Movies to watch this Thanksgiving, for every kind of family or friend group
The turkey’s been destroyed, the pie’s been reduced to crumbs, and the plates are in the dishwasher. Everyone’s starting to get restless. Then someone suggests going out to see a movie, some others murmur in agreement, and you just know you’re in for another two hours of indecision and cluelessness until it gets too late and everyone just decides to go home.
Except you’re not. Not this year. Because this year, you’ve got us to help you.
Here’s what to watch this Thanksgiving if you’re with…
… your uncle who gets way too into his Oscar pool: The Favourite
This period piece is definitely one to know if you’re invested in the acting categories, as Olivia Colman, Rachel Weisz, and Emma Stone all stand a good chance of getting in. Plus, it’s just plain fun—think Thrones-level scheming, plus more oddly compelling camerawork and a healthy side of pitch-black humor. Did we also mention there are cute bunnies?
Darn it, that’s not playing nearby: The racial dynamics Green Book are… problematic, to say the least, but it’s bound to win over the same auds who previously rewarded films like The Help.
… your entire family, extended relatives included: Ralph Breaks the Internet
If you’re looking for the crowdpleaser of crowdpleasers, it’s hard to go wrong with Disney Animation. They’re second to none when it comes to entertainment gentle enough to amuse the kiddies and smart enough to impress the grown-ups, and Ralph Breaks the Internet is no exception. Just be prepared to cover the youngest ones’ eyes in that finale—things get pretty intense.
Oh no, that’s sold out: Instant Family probably won’t blow any minds, but it might warm some hearts. (Families with under-13 kids should proceed with caution, though.)

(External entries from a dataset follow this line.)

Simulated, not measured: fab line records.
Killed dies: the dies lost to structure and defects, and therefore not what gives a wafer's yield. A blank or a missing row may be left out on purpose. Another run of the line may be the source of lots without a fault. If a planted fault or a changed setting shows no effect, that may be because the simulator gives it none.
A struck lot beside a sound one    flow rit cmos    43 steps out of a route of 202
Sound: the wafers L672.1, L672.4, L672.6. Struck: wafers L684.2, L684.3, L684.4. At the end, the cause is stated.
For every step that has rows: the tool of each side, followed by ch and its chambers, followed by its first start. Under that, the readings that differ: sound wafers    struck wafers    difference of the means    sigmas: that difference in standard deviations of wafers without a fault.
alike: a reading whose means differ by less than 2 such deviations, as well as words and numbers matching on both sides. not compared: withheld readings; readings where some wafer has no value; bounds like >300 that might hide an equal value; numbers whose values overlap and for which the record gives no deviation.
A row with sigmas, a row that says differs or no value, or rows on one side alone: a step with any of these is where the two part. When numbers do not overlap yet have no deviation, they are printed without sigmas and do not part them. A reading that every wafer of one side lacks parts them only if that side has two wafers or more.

… your mother-in-law who really loves Christmas: The Grinch
It’s an entire movie about how Christmas is not just great, but the absolute best, and will definitely, eventually soften of even hardest of cynics. Which is to say it is the perfect story for the loved one in your life who spends January through November waiting for December to come back around.
She thinks cartoons are just for kids: Well, it also doesn’t get more classically Christmas than The Nutcracker and the Four Realms, even if this version puts a new spin on that old tale.
… your parents who keep asking for movie recs: Creed II
Creed II is an easy win, even if it’s not quite as good as Creed 1. Think sports movie plus family drama plus romance plus beefcake showcase, and then multiply it by the nostalgia that comes from seeing Rocky Balboa and Ivan Drago back onscreen. You’ll laugh, you’ll gasp, you’ll cry, and all that intergenerational drama might even inspire you to say “I love you” to each other.
Eh, sports aren’t their speed: Have they seen A Star is Born yet? They’ll probably like A Star is Born. Everybody likes A Star is Born.
… your Friendsgiving crew: Widows
Warm and cuddly it isn’t, but there is something kind of invigorating about watching a bunch of messed-up people coming together and finding strength in one another, and then using that new power to pull off a truly daring, dangerous heist. Hey, it’s kind of like you guys! Except you guys, presumably, commit fewer crimes.
Duh, saw it last weekend: Prickly yet tender, Can You Ever Forgive Me? seems like it was made for watching with the family you chose.
… your sister who’s fighting off her tryptophan stupor: Overlord
If anything’s exciting enough to stave off that impending food coma, it’s gotta be the movie about killing the fuck out of some Nazi zombies. Overlord promises guts and glory, and the (very 2018) satisfaction of watching some truly horrific creatures get got.
Uf, that’s just gonna make her sick: Robin Hood isn’t as unique as Overlord, but it’s also not as gleefully violent, and it’s got a solid cast including Taron Egerton, Jamie Foxx, and Jamie Dornan.
… your cousins who just want to get out of the house: Fantastic Beasts: The Crimes of Grindelwald
We’re not saying it’s a good movie; in fact, we’ve spoken at length about how very not-good it is. But it is a long movie, from a franchise pretty much everyone’s familiar with. Plus, the sheer amount of WTFery on display means there’ll be plenty to discuss after, giving you guys an excuse to hit the bar instead of just slinking back home.
Drat, no reserved seats together: Is Bohemian Rhapsody still playing near you, maybe? Someone’s bound to have missed it, and the rest will probably be fine with rewatching what’s essentially a greatest hits album put to video.
… your grandparents who’d really prefer to stay in: The Christmas Chronicles
Admit it: At least two of the people in this room have the hots for Kurt Russell, and at least one of them is intrigued by the idea of him playing a sexy Santa. So why not just embrace it? Change into your PJs, make some hot cocoa, and have yourselves a merry old time with this ridiculous-looking movie.
Good lord, they aren’t that cheesy: Are the Coens more their speed? If so, they’re bound to find something to love in The Ballad of Buster Scruggs, an anthology of tales about the Wild West.